The world is more complicated now than when I was your age. Sexual orientation/gender identity was not something we needed to go around flashing like a business card. I knew at an early age who I was and that I was not like people around me. I didn’t fit in to the binary definition of gender. I suspect neither do you.
Sure, I was assigned a gender at birth as you were; but deep down, what am I? I still do not know for certain. What I do know is that it does not matter to anyone else but me. I do not need to tell people what my orientation is or what my self identified gender is. Never in the workplace, or in a social setting. It is personal to me.
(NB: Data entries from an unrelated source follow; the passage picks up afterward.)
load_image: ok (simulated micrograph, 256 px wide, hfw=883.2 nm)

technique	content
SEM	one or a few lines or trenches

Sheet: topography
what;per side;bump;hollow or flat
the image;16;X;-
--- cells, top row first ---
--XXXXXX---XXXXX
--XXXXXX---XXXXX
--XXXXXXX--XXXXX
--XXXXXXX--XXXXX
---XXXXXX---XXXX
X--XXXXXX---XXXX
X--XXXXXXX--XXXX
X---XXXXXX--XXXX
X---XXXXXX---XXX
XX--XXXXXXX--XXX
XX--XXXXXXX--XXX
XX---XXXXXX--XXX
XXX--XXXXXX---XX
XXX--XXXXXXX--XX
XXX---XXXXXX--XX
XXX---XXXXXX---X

That said, some people have to disclose because their identity is so different from their assignment that it makes it hard to get along in a binary-centric world. Imagine identifying as female in a gender assigned male body having to shower with cis-males in a gym. Feeling wholly uncomfortable. I could seriously empathize. Being forced to live along a gender stereotype they just did not align? When all they want to do is be who they know themselves to be without criticism, condemnations or harassments.
I hated my first year at college, because I neither identified as male or female and felt really out of place and crawl-out-of-my-skin uncomfortable when having to shower in the women’s dormitory where it was a large open space with a bunch of shower heads lining the perimeter. I would wait until the weirdest time of day to shower so I could do so in peace. I simply never felt aligned with other women. But I never felt all the way male either. If there was a gender in between, I could see that’s where I fell. I think I was fluid, though I thought I might be genderless in High School. Depending on the day I could tap into a feminine or masculine sensibility, but I never felt that I needed to pick a side. Except that society expected it of me.
We now live in an age where that expectation is being confronted with the words
Why?
Not anymore.
I am excited for the time when gender identity does not have to be part of the conversation. That people are accepted no matter how they identify or what their orientation is. There is no difficult decision in a changing room, or restroom, gym or dormitory setting as to what door to enter. That people are not discriminated against for living their truth. Nor are they excluded, disowned, attacked, murdered because an ignorant fuck feels threatened. That they don’t have to decide to exit this earth to get relief from a persecuted life.
That just because I marry a man does not mean I am turning in my queer card. It just means that I loved him enough to want to spend the rest of my life with him and bear his child because my body is wired to do so. If I had met a woman who I fell for in the same way I would have married her. That I should not have to justify who I am or my choices to any group. And finally, that I need not grab a label to slap on my chest to inform everyone else what/who I am. I don’t care to share my pronouns because they are mine and not yours. And I am not offended if you choose to use a pronoun that matches my physical gender because you don’t know.
I recognize that the journey to this freedom has been paved by warriors and martyrs alike who paid difficult prices to get to that extraordinary time in the future. I know and respect that they need these pronouns to teach tolerance and acceptance.
Some day I will be able to go into a clothing store and not see a segregation by blue or pink and cringe. That I will see a time where restrooms are private and inclusive for all to use without pausing to look at signage to decide how to proceed.